One of the great off-season debates for Tennessee fans could be: Which school year was worse for sports, 2010-11 or 2011-12?
It's a close call if you use the top five sports as a measuring stick. But there's a noteworthy difference: Fans can now say "Wait till next year" with more conviction.
They probably didn't say it at all last June when there was no compelling evidence that the next school year would be wondrously different. In fact, it would be worse.
Nothing that occurred on the field or court in the 2010-2011 school year was as significant as the firing of Bruce Pearl, who had revitalized a mediocre basketball program into an NCAA tournament regular and revived an apathetic fan base as well.
But Pearl's dismissal was neither as tragic nor as traumatic for fans as this year's departure of legendary women's basketball coach Pat Summitt, who was forced to relinquish her position due to early onset dementia.
In each case, UT suffered a terrible loss. The two school years also produced remarkably similar results.
The football teams both lost seven games.
The men's basketball teams both won 19.
The women's basketball team made the Elite Eight of the NCAA tournament each season.
The 2011 baseball team was 7-23 in the SEC; this year's team was 8-22.
Only the softball team improved its status. It won three more games (from 49 to 52) and reached the Women's College World Series this season.
Next season could be better. You could say that about other sports programs as well.
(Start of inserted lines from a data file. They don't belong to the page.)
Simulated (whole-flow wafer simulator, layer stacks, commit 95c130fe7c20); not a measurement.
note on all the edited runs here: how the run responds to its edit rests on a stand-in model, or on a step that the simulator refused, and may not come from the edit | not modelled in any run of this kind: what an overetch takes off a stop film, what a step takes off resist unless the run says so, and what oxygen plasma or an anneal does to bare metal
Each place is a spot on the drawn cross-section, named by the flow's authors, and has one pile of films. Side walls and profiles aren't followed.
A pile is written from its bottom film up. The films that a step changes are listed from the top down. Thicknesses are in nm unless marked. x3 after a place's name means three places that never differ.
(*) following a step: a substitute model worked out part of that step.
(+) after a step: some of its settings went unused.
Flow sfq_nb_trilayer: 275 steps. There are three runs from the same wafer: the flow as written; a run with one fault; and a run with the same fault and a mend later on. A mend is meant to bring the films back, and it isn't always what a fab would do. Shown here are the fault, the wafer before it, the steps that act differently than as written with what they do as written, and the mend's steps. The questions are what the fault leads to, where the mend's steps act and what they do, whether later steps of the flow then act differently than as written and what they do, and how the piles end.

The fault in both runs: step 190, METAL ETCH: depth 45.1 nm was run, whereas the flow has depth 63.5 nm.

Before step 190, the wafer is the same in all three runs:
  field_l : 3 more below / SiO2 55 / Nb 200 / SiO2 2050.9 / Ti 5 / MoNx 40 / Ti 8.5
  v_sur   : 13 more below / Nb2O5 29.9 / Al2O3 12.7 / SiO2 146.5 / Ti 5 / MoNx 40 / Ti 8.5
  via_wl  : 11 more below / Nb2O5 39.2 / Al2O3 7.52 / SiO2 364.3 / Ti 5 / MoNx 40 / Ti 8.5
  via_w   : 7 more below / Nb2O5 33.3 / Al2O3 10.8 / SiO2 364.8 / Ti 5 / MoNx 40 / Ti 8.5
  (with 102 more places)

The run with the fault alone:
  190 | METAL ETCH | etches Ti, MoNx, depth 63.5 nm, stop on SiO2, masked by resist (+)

Football — It's typical of fans to raise their expectations the closer they get to a new season. But there's hard evidence to support such optimism in UT football.
After back-to-back seven-loss seasons, the Vols return 20 starters. And third-year coach Derek Dooley has bolstered his depth chart through recruiting.
Eight victories seem realistic, and you could make a case for nine.
Men's basketball — Like football, it should be much improved. In a transitional season from Pearl to first-year coach Cuonzo Martin, the Vols managed to win 19 games and 10 in SEC regular-season play.
They lost only one starter and will return their top four scorers. Based on the Vols' talent and experience, Florida coach Billy Donovan says they could be the team to beat in the SEC.
Women's basketball — The Lady Vols have lost more than Summitt. Also gone are five players,
three of whom were taken in the WNBA draft.
But there's still potential for continued success with a nucleus of promising players like Meighan Simmons, Taber Spani, Ariel Massengale, Kamiko Williams and Cierra Burdick. Also, UT will have the advantage of playing the first two rounds of the NCAA tournament on its home floor.
Softball — Almost immediately after the Lady Vols lost in the Women's College World Series, co-head coach Ralph Weekly vowed the team would be better in 2013.
You didn't have to look further than his starting lineup to understand his confidence. The Lady Vols will return eight of 10 starters in addition to their pitching staff. They also will add six freshmen, most notably pitcher Erin Gabriel.
Baseball — As bad as UT was in 2012, improvement should be a given, even in a conference as competitive as the SEC. Coach Dave Serrano's coaching track record elsewhere also bodes well for a program that hasn't qualified for the SEC tournament in Hoover, Ala., since 2007.
Serrano plans to bring in 23 new players and is setting his sights high.
In a letter to fans, he wrote: "My ultimate dream is the day when we can all celebrate the return of the program to its rightful spot among the nation's elite."
Next season, UT fans would settle for a trip to Hoover.